Several months ago, the Women’s Services and Resources Office at Brigham Young University surveyed thousands of female students to learn the types of training and resources the young women most desired.
The survey’s data doubled as a sign of the times in the Church.
A sizeable number of participants requested help transitioning from full-time missionary service to campus “civilian” life. It’s an issue that has taken on historic significance in recent years, said WSRO director Tiffany Turley.
Prior to the Church’s 2012 policy change allowing women to begin serving missions at age 19, there were not sizable numbers of female undergraduates at BYU who had served missions.

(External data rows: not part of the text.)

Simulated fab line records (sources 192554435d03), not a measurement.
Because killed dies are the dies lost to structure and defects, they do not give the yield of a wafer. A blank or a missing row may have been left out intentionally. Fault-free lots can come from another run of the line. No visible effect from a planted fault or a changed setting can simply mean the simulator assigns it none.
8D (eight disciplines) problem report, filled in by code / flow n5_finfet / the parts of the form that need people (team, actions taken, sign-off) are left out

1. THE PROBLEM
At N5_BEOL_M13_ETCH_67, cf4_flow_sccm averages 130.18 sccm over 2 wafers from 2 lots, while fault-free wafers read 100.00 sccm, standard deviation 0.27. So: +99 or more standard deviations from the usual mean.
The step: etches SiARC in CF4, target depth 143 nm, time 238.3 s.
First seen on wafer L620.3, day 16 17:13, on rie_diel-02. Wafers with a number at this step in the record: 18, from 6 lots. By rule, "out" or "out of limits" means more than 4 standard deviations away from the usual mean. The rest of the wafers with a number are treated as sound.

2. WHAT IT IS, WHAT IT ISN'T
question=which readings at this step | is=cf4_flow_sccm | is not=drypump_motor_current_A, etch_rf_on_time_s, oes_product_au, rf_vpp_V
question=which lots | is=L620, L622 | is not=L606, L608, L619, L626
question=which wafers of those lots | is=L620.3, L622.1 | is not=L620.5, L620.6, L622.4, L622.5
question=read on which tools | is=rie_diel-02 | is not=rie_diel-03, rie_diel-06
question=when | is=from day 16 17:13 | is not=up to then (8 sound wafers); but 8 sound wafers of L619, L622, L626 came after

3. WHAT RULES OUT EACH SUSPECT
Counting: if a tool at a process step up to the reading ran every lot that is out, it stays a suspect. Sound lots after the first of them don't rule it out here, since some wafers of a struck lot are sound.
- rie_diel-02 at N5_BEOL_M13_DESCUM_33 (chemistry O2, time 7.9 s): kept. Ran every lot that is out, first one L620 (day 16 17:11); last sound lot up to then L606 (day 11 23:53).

“In the past, most had already finished their degree or had just a semester or two to finish,” she said.
That has changed dramatically. Sister Turley estimates there are about 5,000 female returned missionaries at BYU. Many are 20 or 21-years-old and just beginning their college studies.
Shifting from the hour-to-hour, 7-days a week structure of mission life to college life can be tricky — even at Church-owned schools such as BYU, BYU-Idaho, BYU-Hawaii or LDS Business College.
Returning home from a mission "has been a huge change — your entire identity is different," said Boston Walch, an LDS Business College student who served in the South Dakota Rapid City Mission.
Her friend and fellow returned missionary, Esperanza Dotto, agreed — adding it's a challenge realizing the level of personal consecration found in the mission field.
Those sorts of concerns prompted the BYU Women's Services and Resources Office to action. “We wanted to help returned sister missionaries in their transition — focusing on the spiritual, academic, social and personal aspects of their lives,” said Sister Turley.
So during the ongoing fall semester, her office offered post-mission transition workshops on campus.
The weekly gatherings were designed to assist BYU students — but workshops coordinator Malissa Richardson agreed that the principles taught at each workshop are applicable to young returned sister missionaries anywhere in the world.
Missionary service offers young women day-to-day opportunities to enjoy spiritual experiences and draw close to the Lord. But one need not wear a missionary badge to feel the Spirit every day.
In the first of the four post-mission transition workshops, presenters encouraged the sisters to make time each day for prayer and scripture study. Build on the faith and testimony developed in the missionary field.
Many returned sister missionaries came to love offering daily service to others. Yes, being a student or an employee is different than being a missionary — but there remain many new opportunities to serve.
Start by speaking to the bishop. Ask for a calling. Pray for and seek opportunities to serve others on campus, in the ward or branch and in the community.
"Every time I serve I feel like a missionary again," said Sister Dotto.
In the second post-mission workshop, presenters invited the returned missionaries to write down the skills they developed in the field.
Almost all those missionary skills — studying, conversational skills, conflict resolution, planning — are useful in the classroom or workplace.
Take what’s learned in the mission and apply it to the tasks of the day.
Patience is indeed a virtue during the mission — and beyond. Returned sister missionaries can be hard on themselves. They worry they are no longer meeting the expectations of the Lord and others.
A panel of returned sister missionaries at one workshop shared this key counsel: “Be kind to yourself in the same way your were to investigators.”
Presenters added that it’s common for returned sister missionaries to feel guilt. In the mission field they focused almost entirely on others. Now their focus is more personal: Getting good grades. Dating. Finding a job. Enjoying recreation and fun.
But remember, self-improvement is part of God’s plan for His children.
Mission life is highly structured. Each day missionaries follow an appointed schedule and focus their attention on finding people to teach and baptize.
Life outside the mission, meanwhile, is defined by countless personal choices. In the final post-mission workshop, presenters reminded returned missionaries to involve the Lord in each of those choices.
Identify post-mission goals and continue to live a “mission worthy” life. Sister Walch, for example, makes great effort to attend the temple each week.
Dress in ways that suggest you are still a representative of Jesus Christ. Listen to music that uplifts and keeps the Spirit close.
With each new semester, returned sister missionaries continue to arrive at BYU and other Church-owned schools. “And we plan to continue these workshops, at least for the foreseeable future,” said Sister Turley.